Toronto business and technology lawyer, Sukhi Hansra, of Hansra Law, discusses the key steps and considerations in buying an existing business.
Whether acquiring an up-and-coming competitor or building your investment portfolio, buying a new business can be an exciting opportunity. Regardless of your reasons, the process of purchasing an existing business follows the same general pattern. From finding and evaluating the right business for you, to closing the transaction, this Legal Guide will walk you through the key steps and considerations for buying an existing business.
For more information about the benefits of purchasing an existing business, see our Legal Guide on the 4 Benefits of Purchasing an Existing Business.
Steps for Buying an Existing Business
1. Find a Business to Purchase.
There are several ways to find a business to purchase. Business brokers act as intermediaries between buyers and sellers, while business lawyers and accountants often have great private leads for companies that are looking for a sale. Franchisors, commercial real estate agents and bankers are other sources for good leads on finding potential acquisition targets, or you could simply canvas your network.
When looking for a business to purchase, it is important to not only look to the financial outcomes of the purchase. Other factors that are important to consider are operational history, diversity of customers, long-term growth plan, location and market competition. Finding the right fit is equally as important as the profits to be generated from a potential acquisition.

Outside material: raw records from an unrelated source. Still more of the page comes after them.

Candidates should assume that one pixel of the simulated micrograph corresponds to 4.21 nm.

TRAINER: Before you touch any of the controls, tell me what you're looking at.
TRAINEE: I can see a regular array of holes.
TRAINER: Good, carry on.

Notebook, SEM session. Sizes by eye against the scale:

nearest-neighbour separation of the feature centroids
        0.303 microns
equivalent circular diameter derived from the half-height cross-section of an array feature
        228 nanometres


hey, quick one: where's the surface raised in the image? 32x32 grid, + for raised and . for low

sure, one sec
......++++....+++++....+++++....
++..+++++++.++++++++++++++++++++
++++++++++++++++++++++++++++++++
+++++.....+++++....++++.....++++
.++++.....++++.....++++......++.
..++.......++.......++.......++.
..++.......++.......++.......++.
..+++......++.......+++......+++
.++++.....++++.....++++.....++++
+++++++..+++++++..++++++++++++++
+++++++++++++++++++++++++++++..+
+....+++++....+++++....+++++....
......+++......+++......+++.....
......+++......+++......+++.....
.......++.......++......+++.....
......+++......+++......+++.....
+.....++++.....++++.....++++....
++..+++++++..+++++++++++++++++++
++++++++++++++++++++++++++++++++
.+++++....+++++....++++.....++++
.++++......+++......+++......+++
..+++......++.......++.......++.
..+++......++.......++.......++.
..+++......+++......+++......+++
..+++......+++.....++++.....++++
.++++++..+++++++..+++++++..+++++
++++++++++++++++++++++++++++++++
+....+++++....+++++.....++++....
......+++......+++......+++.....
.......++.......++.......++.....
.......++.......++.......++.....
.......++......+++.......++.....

2. How to Conduct a Business Valuation.
Once you’ve identified a business opportunity, it’s important to establish a realistic and fair dollar value of the business. A solid business valuation can help you a negotiate better deal by showing you exactly why the business is worth its selling price. Several valuation methods are commonly used, from a simple Times Revenue method to the more complicated Discounted Cash Flow method. Each method has different drawbacks and levels of assurance that the result will accurately reflect your company’s worth.
For more information about choosing a business valuation method, see our Legal Guide on 5 Ways to Valuate your Business During Uncertain Times.
3. Negotiating the Purchase Price, and Other Key Terms.
Now that you’ve decided you want to move forward with the business acquisition and you have a good idea of what the business is realistically worth, it’s time to negotiate the purchase price. A simple way to start this process is to provide the seller with a non-binding offer, which means that the offer will not be set in stone yet. Remember, negotiations can change as the transaction unfolds. Oftentimes the buyer will find additional information while conducting due diligence into the background of the business, which may impact the value of the business.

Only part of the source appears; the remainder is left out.